From a reader:
What is and is not currently allowed to be used at Mass? What will and won’t be allowed after November? What falls into the “bad but nothing to be done about it” category and what can be taken to the bishop or beyond if it occurs?
Most of our liturgy refers to God and Christ as male, but there are frequent hymns that use inclusive language for the people in general, even when quoting scripture (yesterday we had “I am the Bread of Life, you who come to me shall not hunger, you who believe in me shall not thirst; no one can come to me, unless the Father beckons”; the Gloria is often said as “Glory to God in the Highest, and peace to God’s people on earth” with language about God being the King remaining — that sort of “soft” inclusiveness, which I believe is an attempt to appease all sides).

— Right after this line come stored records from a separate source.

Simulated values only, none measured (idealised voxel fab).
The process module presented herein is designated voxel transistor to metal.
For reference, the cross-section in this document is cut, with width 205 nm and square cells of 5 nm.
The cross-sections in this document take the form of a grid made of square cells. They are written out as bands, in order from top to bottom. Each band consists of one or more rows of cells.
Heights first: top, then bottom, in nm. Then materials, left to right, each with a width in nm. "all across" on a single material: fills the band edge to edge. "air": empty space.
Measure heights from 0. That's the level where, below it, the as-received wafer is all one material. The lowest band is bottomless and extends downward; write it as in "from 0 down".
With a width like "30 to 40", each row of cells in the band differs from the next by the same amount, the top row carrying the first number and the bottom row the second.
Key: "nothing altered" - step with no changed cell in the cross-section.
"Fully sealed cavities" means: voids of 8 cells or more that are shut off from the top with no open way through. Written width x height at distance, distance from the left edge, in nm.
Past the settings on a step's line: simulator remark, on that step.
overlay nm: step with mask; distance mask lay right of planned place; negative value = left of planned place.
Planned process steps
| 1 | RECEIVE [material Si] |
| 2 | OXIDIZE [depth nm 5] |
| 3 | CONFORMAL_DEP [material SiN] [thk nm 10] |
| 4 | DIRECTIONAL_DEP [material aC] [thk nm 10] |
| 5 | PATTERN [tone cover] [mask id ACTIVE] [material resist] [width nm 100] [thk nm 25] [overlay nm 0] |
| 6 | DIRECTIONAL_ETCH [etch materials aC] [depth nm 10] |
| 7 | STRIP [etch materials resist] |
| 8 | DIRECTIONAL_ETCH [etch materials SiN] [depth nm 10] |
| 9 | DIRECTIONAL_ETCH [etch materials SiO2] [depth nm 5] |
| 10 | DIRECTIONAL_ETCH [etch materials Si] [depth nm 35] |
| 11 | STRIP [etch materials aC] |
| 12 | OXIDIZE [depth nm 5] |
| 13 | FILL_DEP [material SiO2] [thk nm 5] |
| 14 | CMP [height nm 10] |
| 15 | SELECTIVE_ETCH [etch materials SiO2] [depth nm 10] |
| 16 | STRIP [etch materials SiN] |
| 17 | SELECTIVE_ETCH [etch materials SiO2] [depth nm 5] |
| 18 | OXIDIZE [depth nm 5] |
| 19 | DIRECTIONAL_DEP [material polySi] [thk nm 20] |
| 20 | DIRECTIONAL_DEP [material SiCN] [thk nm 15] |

First, what is permitted to be used at Mass is what is published in the official books to be used at Mass, that is the Latin edition of the Missale Romanum and/or an approved translation of the Ordinary Form Missale Romanum and its Lectionarium. Approved books with chants for the Mass can be used, for example, the Graduale Romanum.
In these approved liturgical books you say or sing what is in black print. Easy.
Second, this may sound a little hard or unrealistic, but those “hymns” to which you refer are not really part of the official liturgical texts of Mass. See my comment above, about the Graduale Romanum.
If there is some problem with the text of a hymn, just get rid of the hymn. Don’t sing it in church.
Just say “NO” to bad hymns.
If people don’t like some aspect of the new, corrected translation we will begin to use in November, then it is always possible to opt for Latin. Latin eliminates the problems of a) bad theology, b) illicit texts, c) inadequate translations, b) excluding anyone of a different sex or species or astrological sign.